Friday 18 September 2020

FILTER BUBBLE: THE DEATH OF FREE WILL?

 Free will is a very important aspect of a free society. It is what you exercise when you are in the Polling Booth alone, choosing which candidate you shall vote for. It is what you exercise in determining where to live, work or who to marry. It is what you exercise in deciding which religion, political party or group you shall join. It is what you exercise in deciding to take one choice over the other without any impediment.

Can you still claim to have free will when your available options of choice have been pre-determined for you without your knowledge? When your choices of friends on social media have been pre-selected for you? When the political ideology you hold has been pre-enforced for you? When the product or services you will purchase has been pre-preference for you? Welcome to the age of the Filter Bubble.

A filter bubble as Eli Pariser would put it “is the creation of an authority around oneself that the information you receive should confirm or be compatible with your own opinion, belief, or wants. Any information that is contrary to you is locked out.”

In this age of technology, a filter bubble is a form of Artificial intelligence that selectively guesses what information an internet user would like to see. A Filer bubble is built by website coders, who by relying on our personal information on various internet platforms such as social media to get information on our age, location, previous searches, sex, political ideology, past choices and preferences, news we read, event we follow etc. to create a logarithm that filter which information we should receive and what should be locked out. This logarithm becomes the “authority”. The authority pre-decides for you (without your knowledge) what information you should access based on your personal information they have collected.  Therefore, when using the internet you end up only having access to information that confirms or is similar to your own personal opinion and contrary opinion is locked out.

The challenge is; it is not you who decides how this “authority” exercises this authority on choosing what to lock out and what to accept in. This is dangerous because first you essentially lose your freewill; you surrender your power to decide which information you get when using the internet to this authority. Secondly, you end up being locked in your own opinion and beliefs without getting another perspective of the issues. Your perspective is left unchallenged since contrary opinion is locked out by this “authority”. This leads to biases or a form of intellectual isolation. Further, you are denied the opportunity to know what information was locked out by this “authority”.

 Consider it this way, Choices and action stem from thoughts. Thoughts are dependent on the information a person is supplied with. Thus, if a person is supplied with given information, their thoughts, and subsequently their choices are influenced. No one is immune from the information received from social media, news and what we read, this factors distorts our understanding and hampers our ability to balance decisions, therefore influencing our choices.

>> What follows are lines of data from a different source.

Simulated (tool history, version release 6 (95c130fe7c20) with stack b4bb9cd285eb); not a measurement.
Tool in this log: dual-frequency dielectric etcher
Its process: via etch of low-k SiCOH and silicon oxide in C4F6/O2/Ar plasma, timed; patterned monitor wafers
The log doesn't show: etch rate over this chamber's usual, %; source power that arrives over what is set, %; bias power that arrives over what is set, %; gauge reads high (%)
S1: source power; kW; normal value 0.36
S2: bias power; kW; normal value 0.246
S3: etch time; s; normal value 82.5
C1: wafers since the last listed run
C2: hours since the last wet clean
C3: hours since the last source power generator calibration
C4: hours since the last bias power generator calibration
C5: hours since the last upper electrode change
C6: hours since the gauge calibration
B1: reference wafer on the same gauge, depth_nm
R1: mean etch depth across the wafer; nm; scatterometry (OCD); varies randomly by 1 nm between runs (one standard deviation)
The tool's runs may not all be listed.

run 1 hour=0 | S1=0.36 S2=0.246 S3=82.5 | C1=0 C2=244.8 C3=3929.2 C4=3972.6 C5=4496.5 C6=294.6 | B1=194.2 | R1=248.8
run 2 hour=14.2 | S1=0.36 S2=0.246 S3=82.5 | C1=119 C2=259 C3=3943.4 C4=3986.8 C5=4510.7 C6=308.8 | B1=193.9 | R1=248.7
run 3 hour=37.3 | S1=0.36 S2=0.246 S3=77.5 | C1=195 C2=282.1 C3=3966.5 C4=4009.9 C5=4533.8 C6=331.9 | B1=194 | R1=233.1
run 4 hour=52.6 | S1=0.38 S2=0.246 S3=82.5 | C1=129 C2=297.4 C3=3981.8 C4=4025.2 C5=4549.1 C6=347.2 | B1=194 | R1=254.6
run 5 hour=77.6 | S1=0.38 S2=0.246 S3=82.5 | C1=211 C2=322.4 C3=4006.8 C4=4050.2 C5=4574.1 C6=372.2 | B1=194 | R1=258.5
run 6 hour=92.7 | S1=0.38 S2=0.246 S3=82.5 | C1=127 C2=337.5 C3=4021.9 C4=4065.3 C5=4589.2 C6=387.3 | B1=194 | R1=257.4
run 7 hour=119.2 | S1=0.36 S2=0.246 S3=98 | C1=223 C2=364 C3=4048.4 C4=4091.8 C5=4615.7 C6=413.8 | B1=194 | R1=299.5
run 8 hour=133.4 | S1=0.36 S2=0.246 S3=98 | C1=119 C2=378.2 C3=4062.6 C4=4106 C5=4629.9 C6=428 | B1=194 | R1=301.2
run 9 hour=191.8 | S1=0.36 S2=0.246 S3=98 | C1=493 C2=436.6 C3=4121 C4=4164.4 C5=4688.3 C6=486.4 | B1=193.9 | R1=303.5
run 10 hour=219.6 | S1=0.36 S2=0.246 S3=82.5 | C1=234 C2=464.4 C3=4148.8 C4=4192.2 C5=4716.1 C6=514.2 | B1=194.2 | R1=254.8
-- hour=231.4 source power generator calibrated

For instance, a logarithm on social media determines which friend suggestions you receive based on your contact list, schools you went, political party you are in, age, locality etc. Therefore you end up being surrounded by people who think or hold the same opinion or belief like you and locks out anyone with a contrary opinion. You therefore live in an illusion that your perspective is correct since everyone holds the same opinion and your internet search confirms the same to be true. Yet, in reality you are in a bubble that only allows information compatible with your perspective to get in.

A Filter bubble is important in this age of information where “censorship works by flooding people with irrelevant information and therefore we are unable to know what to pay attention to and what to ignore and we end up spending most of our time investigating and debating on the authenticity of the information rather than the content of the information. In ancient times power was to have access to data but in current age power is to know what to ignore.” And due to this need to know what to ignore, filter bubble comes to play this noble role.

In this age of technology our personal information on our activities and choices are out there somewhere being processed and shall be used to influence us to buy or use a given product or service or vote for a particular candidate.

 In as much as the filter bubble comes to play this crucial role of limiting the flooding of information to people, we pay it with the high cost of our own free will. Initially internet and social media provided an avenue to get diverse view points, perspective, ideas and opinions leading to a diverse pool of information in decision making but with the creation of the filter bubble logarithms in search engines, social media and other areas; internet is now an area to reinforce our biases.

As Bill Gates would put it, that technology  “lets you go off with like-minded people, so you’re not mixing and sharing and understanding other points of view … It’s super important. It’s turned out to be more of a problem than I, or many others, would have expected.”

In democratic society, democracy works because citizens are able to get views beyond their narrow self-interest and there is a healthy exchange of information but with coming of the filter bubble citizens only receive political information that is similar to theirs and denying them the opinion to hear the contrary opinion of other members in the society.

So as Filter Bubble logarithm continue to take grip of our flow of information, maybe freewill will just be an illusion, and our choices will be predetermined by other parties other than ourselves. This will call upon each person to take initiative to seek contrary opinion of others. It will require legal reform to ensure website coders are ethical in creating these logarithms or else Free will is dead. We need to continuously ask: What obligations does every technology innovation and company have in exchange to the power they have due to the personal information they hold? With every technological advancement, this question needs to be answered.